Beamforming From Distributed Arrays

When an antenna array is used to focus a transmitted signal on a receiver, we call this beamforming (or precoding) and we usually illustrate it as shown to the right. This cartoonish illustration is only applicable when the antennas are gathered in a compact array and there is a line-of-sight channel to the receiver.

If we want to deploy very many antennas, as in Massive MIMO, it might be preferable to distribute the antennas over a larger area. One such deployment concept is called Cell-free Massive MIMO. The basic idea is to have many distributed antennas that are transmitting phase-coherently to the receiving user. In other words, the antennas’ signal components add constructively at the location of the user, just as when using a compact array for beamforming. It is therefore convenient to call it beamforming in both cases—algorithmically it is the same thing!

The question is: How can we illustrate the beamforming effect when using a distributed array?

The figure below shows how to do it. I consider a toy example with 80 star-marked antennas deployed along the sides of a square and these antennas are transmitting sinusoids with equal power, but different phases. The phases are selected to make the 80 sine-components phase-aligned at one particular point in space (where the receiving user is supposed to be):

Clearly, the “beamforming” from a distributed array does not give rise to a concentrated signal beam, but the signal amplification is confined to a small spatial region (where the color is blue and the values on the vertical axis are close to one). This is where the signal components from all the antennas are coherently combined. There are minor fluctuations in channel gain at other places, but the general trend is that the components are non-coherently combined everywhere except at the receiving user. (Roughly the same will happen in a rich multipath channel, even if a compact array is used for transmission.)

By looking at a two-dimensional version of the figure (see below), we can see that the coherent combination occurs in a circular region that is roughly half a wavelength in diameter. At the carrier frequencies used for cellular networks, this region will only be a few centimeters or millimeters wide. It is almost magical how this distributed array can amplify the signal at such a tiny spatial region! This spatial region is probably what the company Artemis is calling a personal cell (pCell) when marketing their distributed MIMO solution.

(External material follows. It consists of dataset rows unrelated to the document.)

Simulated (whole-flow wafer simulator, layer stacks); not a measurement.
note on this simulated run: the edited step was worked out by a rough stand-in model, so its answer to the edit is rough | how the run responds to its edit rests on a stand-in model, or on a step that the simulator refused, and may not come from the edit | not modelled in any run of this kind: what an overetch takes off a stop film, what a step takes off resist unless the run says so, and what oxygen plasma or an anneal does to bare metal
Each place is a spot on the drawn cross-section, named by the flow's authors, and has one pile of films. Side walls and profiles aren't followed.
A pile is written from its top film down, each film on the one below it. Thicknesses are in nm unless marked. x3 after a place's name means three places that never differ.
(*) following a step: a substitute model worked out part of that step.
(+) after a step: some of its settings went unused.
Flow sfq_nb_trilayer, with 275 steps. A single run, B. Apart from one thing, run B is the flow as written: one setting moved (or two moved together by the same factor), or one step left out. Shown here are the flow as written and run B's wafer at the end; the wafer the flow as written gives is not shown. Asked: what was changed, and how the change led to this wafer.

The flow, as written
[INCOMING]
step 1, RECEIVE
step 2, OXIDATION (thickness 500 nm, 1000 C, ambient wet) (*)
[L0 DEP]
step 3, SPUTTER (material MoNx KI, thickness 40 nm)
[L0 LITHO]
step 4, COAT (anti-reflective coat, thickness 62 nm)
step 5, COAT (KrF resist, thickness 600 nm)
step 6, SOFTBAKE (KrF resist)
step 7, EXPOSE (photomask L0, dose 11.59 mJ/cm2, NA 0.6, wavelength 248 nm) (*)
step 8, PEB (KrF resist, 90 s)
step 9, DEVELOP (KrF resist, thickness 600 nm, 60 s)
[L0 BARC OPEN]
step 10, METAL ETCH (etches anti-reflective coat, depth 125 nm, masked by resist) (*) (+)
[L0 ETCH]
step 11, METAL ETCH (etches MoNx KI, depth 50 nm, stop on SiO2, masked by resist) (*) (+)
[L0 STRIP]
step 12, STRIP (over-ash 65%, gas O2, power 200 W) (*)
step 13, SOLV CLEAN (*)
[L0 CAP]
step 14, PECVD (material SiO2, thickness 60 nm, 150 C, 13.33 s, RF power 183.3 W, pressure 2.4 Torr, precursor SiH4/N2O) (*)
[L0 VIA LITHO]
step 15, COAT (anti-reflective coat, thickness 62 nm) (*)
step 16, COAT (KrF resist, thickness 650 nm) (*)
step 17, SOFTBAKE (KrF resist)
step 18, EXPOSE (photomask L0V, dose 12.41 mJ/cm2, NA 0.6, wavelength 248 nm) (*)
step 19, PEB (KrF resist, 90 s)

If you are into the details, you might wonder why I simulated a square region that is only a few wavelengths wide, and why the antenna spacing is only a quarter of a wavelength. This assumption was only made for illustrative purposes. If the physical antenna locations are fixed but we would reduce the wavelength, the size of the circular region will reduce and the ripples will be more frequent. Hence, we would need to compute the channel gain at many more spatial sample points to produce a smooth plot.

Reproduce the results: The code that was used to produce the plots can be downloaded from my GitHub.

7 thoughts on “Beamforming From Distributed Arrays”

  1. Great Post!
    I ran the code in Octave, except the “parula” colormap, it worked fine.

    I replaced “parula” by “viridis”.

  2. Thank you for this post! If I understood well, what is illustrated here is what happens for one user. If we imagine a scenario for multiple users (then interference will play a major role), in this case maybe zero-forcing or MRT would be applied but what will the concept of distributing many antennas bring in terms of advantages with respect to co-located classical massive MIMO setup?

    Thank you,

    1. Yes, this simulation is considering one user and MRT.

      With two users, one can superimpose two figures like this on top of each other. One user gets a strong signal in one circle with diameter lambda/2 and another user gets a strong signal in another circle with diameter lambda/2.

      The benefit with distributed antennas is the macro diversity gain; it is likely that some of the antennas are close to the user than it would be with a co-located array.

  3. One would not want the antennas closer together than half a wavelength! In principle, it isn’t impossible, but it would be highly undesirable from an EM point of view (coupling, internal currents required to drive antennas etc.)
    But the magic of beamforming will persist no matter the antenna spacing…

    1. There are indeed special EM phenomena that appear when having low antenna spacing (although mutual coupling also appear with half-a-wavelength spacing), but I haven’t seen any study actually showing a degradation of the communication performance and spatial resolution.

      In any case, the antenna spacing in the example was only selected to keep the size of the image down.

    1. Yes, I’m aware of that paper, but it doesn’t show that a clear negative impact on performance. For a fixed array size, Figs. 7-8 show that the array gain grows with the number of antennas, although the inter-antenna distance shrinks. There is an interval between lambda/2 and lambda spacing where the array gain is nearly constant, due to mutual coupling, but then it continues to grow for antenna spacings below lambda/2 as if the impact of mutual coupling gradually disappear.

      From that study, one can conclude that mutual coupling is an important phenomenon but also that you don’t lose in performance from adding additional antennas into the array; in the worst case, you just don’t benefit from it.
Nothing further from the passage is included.